VAR is knackered. It’s clear and obvious.


And there lies the problem, the words: 'clear’ and ‘obvious’.


VAR is failing. Failing as a concept, failing English football and failing just about everyone with a passing interest in the game.


Instead of watching football, we are being forced to consume debates and points of law. We’ve removed soccer from the province of sport and created some form of tortuous televisual torment. Nobody goes to a match to sit around waiting for middle-aged men to decide whether to make or ruin our weekend.

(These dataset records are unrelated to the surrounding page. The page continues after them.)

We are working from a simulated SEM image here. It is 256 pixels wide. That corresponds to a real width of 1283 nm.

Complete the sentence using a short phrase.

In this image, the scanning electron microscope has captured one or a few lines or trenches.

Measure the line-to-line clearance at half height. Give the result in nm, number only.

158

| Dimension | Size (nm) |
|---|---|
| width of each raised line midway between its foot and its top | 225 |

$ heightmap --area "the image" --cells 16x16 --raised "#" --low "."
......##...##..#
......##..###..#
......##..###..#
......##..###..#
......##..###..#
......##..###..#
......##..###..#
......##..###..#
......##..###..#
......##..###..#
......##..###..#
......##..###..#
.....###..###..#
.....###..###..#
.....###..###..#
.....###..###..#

This isn’t about whether VAR has a place in football. It isn’t going anywhere soon, given the investment of time and resource. It's here to stay.


Yet VAR’s rescue package quite possibly lies within its lexicon. The ‘clear’ and ‘obvious’ ambiguities – remove those very words from the dictionary of VAR and we might just have a solution.


The very notion of video-assisted ‘refereeing’ should be to determine whether a decision is correct or incorrect. There should be no caveat. There should be no nuance.


This particular elephant is rampaging around the room in full view of all, while football managers thump their chests in post-match press conferences and fans of rival clubs chuckle in sneering unison at the prospect of any club but their own falling foul to yet another ‘clear and obvious’ cock-up.


The Whataboutery and tribalism does little to help matters. This is a time for the major stakeholders within the game to be sat around a table thrashing out a solution. We don’t need ‘clear and obvious’, we need correct or incorrect. It is either an offside or it isn’t, a foul or no foul, a handball or no handball…you get the picture.


PGMOL’s promise of greater transparency under chief Howard Webb clearly isn’t working as fans on the wrong side of subjective decisions believe the refereeing gods are against them. In reality they’re not – it’s just how it seems, because the system is failing under the ‘clear and obvious’ banner. Reports claim the Independent Key Match Incidents Panel has seemingly even logged fewer VAR errors than last season, but the debate has gone the other way.


Jurgen Klopp and Mikel Arteta can shout all they like. And, other than the now-weekly ‘yeah, sorry about that’ WhatsApp message sent by Webb to an assortment of Premier League managers, there is little more the PGMOL and Premier League seem willing to do about it.


Football needs an adult conversation about this because it isn't going away.


And, more so, football needs to own what it created. We find ourselves here through the desperation of stakeholders to ensure refereeing mistakes were eradicated. Managers didn’t want their side’s results to be determined by human error, media wanted fewer game-changing mistakes, fans calling phone-ins demanded another set of eyes on those contentious decisions, etc, etc. And so here we are.


We’ve lost the essence of what VAR should have been: an aid to determine good decisions from bad ones.


VAR needs to be granted no more than a ‘correct’ and ‘incorrect’ choice, based on the cold, hard interpretation of a law. Any subjectivity needs to be removed.


It couldn’t be more clear and obvious that ‘clear and obvious’ needs to be removed from the process.